North Carolina has never had a state-wide, standard school calendar against which one could measure a "modified calendar." Nevertheless, an attentive reading of the Act indicates that the General Assembly intended a "modified calendar" to meet at least three criteria. First, the Act specifically states that a school qualifies for the "modified calendar" exception only if the school operated on a "modified calendar" during the 2003-2004 school year. Second, in order to qualify as a school "designated as having a modified calendar," the school had to operate on a calendar that was changed or altered from the local administrative unit's standard or regular school calendar for the 2003-2004 school year. Third, the "modified calendar" must have required students to attend school before August 25, 2003, or after June 10, 2004.

Relying on those criteria, it is our opinion that the General Assembly intended the phrase "modified calendar" to include only those school calendars that, when first adopted, were different from the administrative unit's standard or regular calendar and required students to attend school before August 25, 2003, or after June 10, 2004. In other words, schools which remained open to students after June 10, 2004, simply to make up days lost from the calendar originally adopted for the school due to severe weather or other emergency situations were not "designated as having a modified calendar" for purposes of N.C.G.S. § 115C-84.2(d)(2004) and do not qualify for this exception. Moreover, if the 2003-2004 calendar adopted for the school did not require students to attend before August 25, 2003, or after June 10, 2004, then, beginning with the 2005-2006 school year, the local board of education is prohibited from adopting a calendar for that school that requires students to attend outside those dates. This is true even though during the 2003-2004 school year students attended the school on days that were not included in the standard or regular calendar for schools in that local administrative unit. However, if during 2003-2004 school year the school operated under a calendar which was different from the standard school calendar for that local administrative unit and its calendar required students to attend outside the dates now permitted under the Act, then that school's calendar will qualify as a "modified calendar" even if the local board of education did not specifically call it a "modified calendar" or any other special name during the 2003-2004 school year.

Having established the components of a "modified calendar," our opinion regarding the exception in the Act for schools that were part of a planned program in the 2003-2004 school year for a system of modified calendar schools naturally follows. In our opinion, the Act preserves a local board of education's authority to adopt a "modified calendar" for a school even though the school was not on a "modified calendar" for the 2003-2004 school year, provided: (1) the local board had a plan for a system of modified calendar schools, i.e., two or more schools with modified calendars; (2) the plan was in place during the 2003-2004 school year; and (3) the school in question was part of that plan during the 2003-2004 school year. The Act does not require that all the schools in the system be on "modified calendars" or that the plan include only one "modified calendar."

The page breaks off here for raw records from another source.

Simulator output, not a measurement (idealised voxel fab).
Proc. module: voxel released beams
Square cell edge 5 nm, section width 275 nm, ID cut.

Finally, the Act provides that if a school comes within one of the exceptions for "modified calendars," a local board can continue to operate the school on that or any other "modified calendar" as long as the calendar for the school requires students to attend school before August 25 or remain in school after June 10. On this point, the Act expressly provides that the "modified calendar" exemption continues only "so long as the school operates under a modified calendar." 2003 N.C. Sess. Laws c. 2004-180, sec. 1(2003); N.C.G.S. § 115C-84.2(d)(2004). Consequently, if the local board should ever change a "modified calendar" for a school so that the school opens for students on or after August 25 and closes for students on or before June 10, the school will lose its "modified calendar" status and must thereafter conform to the August 25 opening and the June 10 closing dates required in the Act.

Local boards of education should be mindful that the exception for "modified calendar" schools is only one of several exceptions from the Act's calendar requirements. The Act also provides exceptions for "year-round schools," schools closed for emergency situations, and schools or programs with a special or defined "educational purposes" as defined in the Act. Finally, the Act does not prohibit local boards of education from offering "supplemental or additional education programs or activities" for students outside the regular school calendar required to be adopted under the Act. N.C.G.S. § 115C-84.2(e)(2004).

2. Does the Act prohibit a local board of education from adopting a "modified calendar" for one of its schools?

The authority to adopt a "modified calendar" is specifically described in response #1 above. A local board of education can adopt different "modified calendars" for those schools that meet the criteria for a "modified calendar." However, if a school does not meet the criteria for a "modified calendar" or one of the other exceptions specified in the Act, then it must operate on a single calendar that is applicable to all the schools in the local administrative unit and that requires students to attend school no earlier than August 25 and releases students from school no later than June 10.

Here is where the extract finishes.